Akatsuki1010 wrote: Something is wrong here. $B',C'$ are the reflections, not the foot of the perpendicular line.... I think $B',C'$ are the foot of the perpendicular line to $AD$ from $B,C$ in your picture.

Something is wrong here, I draw the figure and find that $DX\neq DY$.

Maybe is $AB\perp BX, AC\perp CY$, then the problem is right.

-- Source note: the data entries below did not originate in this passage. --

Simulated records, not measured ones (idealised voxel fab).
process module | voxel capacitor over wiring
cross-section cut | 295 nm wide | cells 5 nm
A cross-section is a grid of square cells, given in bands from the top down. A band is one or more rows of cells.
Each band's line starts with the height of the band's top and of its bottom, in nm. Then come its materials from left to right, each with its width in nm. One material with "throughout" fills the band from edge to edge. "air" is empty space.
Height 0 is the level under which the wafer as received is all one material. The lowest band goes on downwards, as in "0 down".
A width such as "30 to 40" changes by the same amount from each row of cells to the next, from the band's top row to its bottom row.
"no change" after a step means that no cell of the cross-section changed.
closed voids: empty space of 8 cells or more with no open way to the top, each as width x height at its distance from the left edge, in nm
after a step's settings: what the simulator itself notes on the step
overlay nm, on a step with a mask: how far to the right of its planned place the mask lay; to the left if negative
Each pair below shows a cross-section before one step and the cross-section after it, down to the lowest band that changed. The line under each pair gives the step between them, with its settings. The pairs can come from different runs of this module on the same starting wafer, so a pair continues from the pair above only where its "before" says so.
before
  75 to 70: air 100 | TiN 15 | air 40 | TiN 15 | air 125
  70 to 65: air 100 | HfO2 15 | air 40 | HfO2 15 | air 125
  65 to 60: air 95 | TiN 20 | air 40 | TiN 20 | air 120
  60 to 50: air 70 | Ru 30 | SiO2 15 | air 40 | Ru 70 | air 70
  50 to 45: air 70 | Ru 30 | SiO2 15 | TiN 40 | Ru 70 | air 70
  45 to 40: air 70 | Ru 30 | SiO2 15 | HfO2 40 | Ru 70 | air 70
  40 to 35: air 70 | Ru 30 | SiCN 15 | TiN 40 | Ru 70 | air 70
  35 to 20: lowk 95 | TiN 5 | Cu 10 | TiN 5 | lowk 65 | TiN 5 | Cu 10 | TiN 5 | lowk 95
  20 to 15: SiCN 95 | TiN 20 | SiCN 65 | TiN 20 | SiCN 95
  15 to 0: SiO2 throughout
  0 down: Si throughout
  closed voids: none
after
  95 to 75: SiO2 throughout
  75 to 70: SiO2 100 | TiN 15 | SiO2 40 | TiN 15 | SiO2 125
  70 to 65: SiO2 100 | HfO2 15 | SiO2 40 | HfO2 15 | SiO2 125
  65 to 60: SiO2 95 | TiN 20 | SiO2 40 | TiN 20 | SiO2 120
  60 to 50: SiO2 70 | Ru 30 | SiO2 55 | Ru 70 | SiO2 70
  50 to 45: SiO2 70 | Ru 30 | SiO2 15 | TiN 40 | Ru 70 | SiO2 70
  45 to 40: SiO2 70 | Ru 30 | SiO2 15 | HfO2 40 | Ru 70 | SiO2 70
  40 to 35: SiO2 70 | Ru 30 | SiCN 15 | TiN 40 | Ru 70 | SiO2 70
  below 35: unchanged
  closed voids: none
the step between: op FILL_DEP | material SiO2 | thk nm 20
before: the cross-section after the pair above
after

Let $l$ a radical axis of $\odot (BEC'), \odot (CFB')$. $AE\cdot AB=AF\cdot AC\implies A\in l, BD\cdot CD=B'D\cdot C'D\implies D\in l, AD=l$ $BC', B'C$ are symmetrical to $AD\implies \odot (BEC'), \odot (CFB')$are symmetrical to $AD$. Let $O_1$ a center of $\odot (BEC')$, $O_2$ a center of $\odot (CFB')$. $O_1, O_2$ are symmetrical to $AD$ so we get $DO_1=DO_2$. $EO_1=radius(\odot (BEC'))=radius(\odot (BEC'))=FO_2$. By problem, $ED=FD \implies \triangle{EDO_1} \equiv \triangle{FDO_2}$ (SSS) $\angle{DEX} =\angle{DEO_1} =\angle{DFO_2}= \angle{DFY}$ $EX, FY$ is diameter of $\odot (BEC'), \odot (CFB')\implies EX=FY$ $\therefore \triangle{DEX} \equiv \triangle{DFY}$(SAS), so we get $DX=DY$. Q.E.D.

L.Bill wrote: Maybe is $AB\perp BX, AC\perp CY$, then the problem is right. I agree with that.

let $E',F',X',Y'$ be the reflection of $E,F,X,Y$ wrt $AD$ note that $AE'.A'B=AE.AB=AF.AC$ so $FE'B'C$ is cyclic so $XX'YY'$ is an isoscele trapezium claim: $D$ is the center of $(XX'YY')$ proof: since $\angle X'B'A=90$ wee have $E'FX'Y$ is a rectangle since $DE=DE'=DF$ so $DX'=DY$ similarly $DY'=DX$ and we win

space10 wrote: $BD\cdot CD=B'D\cdot C'D\implies D\in l, AD=l$ but $BD\cdot CD$ is not the power of D to $\odot (BEC') or \odot (CFB')$, so this does not make sense.